The precursor to this post described a bridge to nowhere — a Los Angeles area structure left stranded when the roads connecting it washed away. It's a useful metaphor for the challenge facing state and local educators today: the educational roads they build to jobs are constantly being washed away by the tides of technological change.
Artificial intelligence is more of a tsunami than a mere tide.
The result? Policymakers struggle to make long-term investments in education and workforce systems amid significant uncertainty. The question is no longer simply: “What should states invest in?” The question is “How can states make informed investments when AI technologies are changing the labor market so quickly?”
The Industries of Ideas (IofI) initiative is working with educational policy makers to help light a path forward.
The Problem Isn't Just AI, It's Measurement
Whether AI disrupts the labor market gradually or rapidly, state leaders need timely, local, and actionable data systems to track changing skill demands, identify trends in shifting labor markets, and steer people toward timely, relevant credentials.
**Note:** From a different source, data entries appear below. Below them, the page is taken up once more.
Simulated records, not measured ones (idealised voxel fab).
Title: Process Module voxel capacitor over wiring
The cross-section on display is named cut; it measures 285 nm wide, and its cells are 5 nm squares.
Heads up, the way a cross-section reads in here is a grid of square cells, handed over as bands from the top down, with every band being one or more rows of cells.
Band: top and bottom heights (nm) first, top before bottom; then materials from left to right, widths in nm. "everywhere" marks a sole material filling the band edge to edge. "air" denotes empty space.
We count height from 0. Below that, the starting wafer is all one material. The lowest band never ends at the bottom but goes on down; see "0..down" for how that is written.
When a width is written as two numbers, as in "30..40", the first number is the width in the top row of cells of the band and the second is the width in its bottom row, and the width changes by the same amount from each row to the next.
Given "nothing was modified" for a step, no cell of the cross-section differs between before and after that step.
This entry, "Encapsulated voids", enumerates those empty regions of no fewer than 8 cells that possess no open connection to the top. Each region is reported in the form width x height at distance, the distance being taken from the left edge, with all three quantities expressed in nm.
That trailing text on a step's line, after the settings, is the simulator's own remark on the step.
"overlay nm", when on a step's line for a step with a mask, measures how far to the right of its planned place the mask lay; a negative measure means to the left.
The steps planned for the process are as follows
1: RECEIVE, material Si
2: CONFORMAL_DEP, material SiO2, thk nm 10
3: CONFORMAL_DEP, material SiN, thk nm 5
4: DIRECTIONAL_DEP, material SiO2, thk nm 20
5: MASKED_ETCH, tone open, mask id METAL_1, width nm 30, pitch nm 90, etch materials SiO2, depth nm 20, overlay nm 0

Unfortunately, many of the data systems policymakers rely on for these insights weren't built for this moment.
Survey response rates have declined. Long-established projection methods weren't designed to measure rapid technological change. Few systems can track how the content of jobs is shifting even when job titles stay the same.
The result is a policy problem embedded inside a data problem: states are making multi-year investments in credentials and training pathways without a complete picture of where their local economies are heading. Going back to the metaphor, we are driving down a dark road where the bridges might have been washed away, and we need better headlights.
The good news is that states have the data and the capacity to build those headlights.
Industries of Ideas’ Local, Forward-Looking, Actionable Approach
Funded by the National Science Foundation (NSF)’s Directorate for Technology, Innovation and Partnerships, the Industries of Ideas project takes a new approach to producing those headlight measures. They are taking Robert Oppenheimer’s saying “the best way to send knowledge is to wrap it up in a person” to the data. They use university data on NSF research investments, which drove the emergence of AI and other critical and emerging technologies, to characterize university innovators – the “ideas” people who have worked on and been trained by those research investments. The AI innovator information can be combined with workforce information data to characterize which employers are actively hiring those innovators – the changes in the workforce by these AI-active employers are the “headlights” that are needed.
This innovative approach to characterizing AI active employers and the workforce changes can be used to help states measure AI's impact on local economies. It traces how AI expertise flows through universities, through both researchers and students, into specific employers in local economies. Three states – Arkansas, Ohio and New Jersey – are piloting these measures and getting guidance from expert advisory boards established by the Education Commission of the States, the National Association of State Workforce Agencies and the Center for Regional Economic Competitiveness.

For state education policymakers, the result is a new category of evidence: actionable, local intelligence about which credential and training pathways are connecting learners to employers that are actively adopting and developing AI technologies, and new information about the value those pathways create for prospective hires.
Data infrastructure is only as valuable as the decisions it informs. Industries of Ideas are designed from the start to engage. State agencies, governors' offices, education and training providers, workforce organizations and economic development leaders are active participants — not just recipients of findings — and help shape which products, questions and methods the initiative pursues, which means the outputs are calibrated to actual state policy needs rather than research interests alone.
A New Kind of Evidence for State Policy Decisions
State education leaders are increasingly expected to demonstrate that postsecondary investments produce measurable labor market value. That’s a reasonable expectation, but to meet that expectation, states may need better tools than they currently have – at recent Industries of Ideas convening of nearly 200 state, federal, academic and business leaders, more than 80% reported that they lacked the data needed to address AI's effects.
Industries of Ideas can help answer questions such as:
- What are the characteristics of AI-active employers in your state?
- Which postsecondary programs in your state have completers being hired by AI-active employers?
- What are the earnings for these new hires?
- What kinds of AI research investments in your universities flowing into regional economies?
These aren't hypothetical capabilities. They are the kinds of analyses the initiative are already conducting and expanding.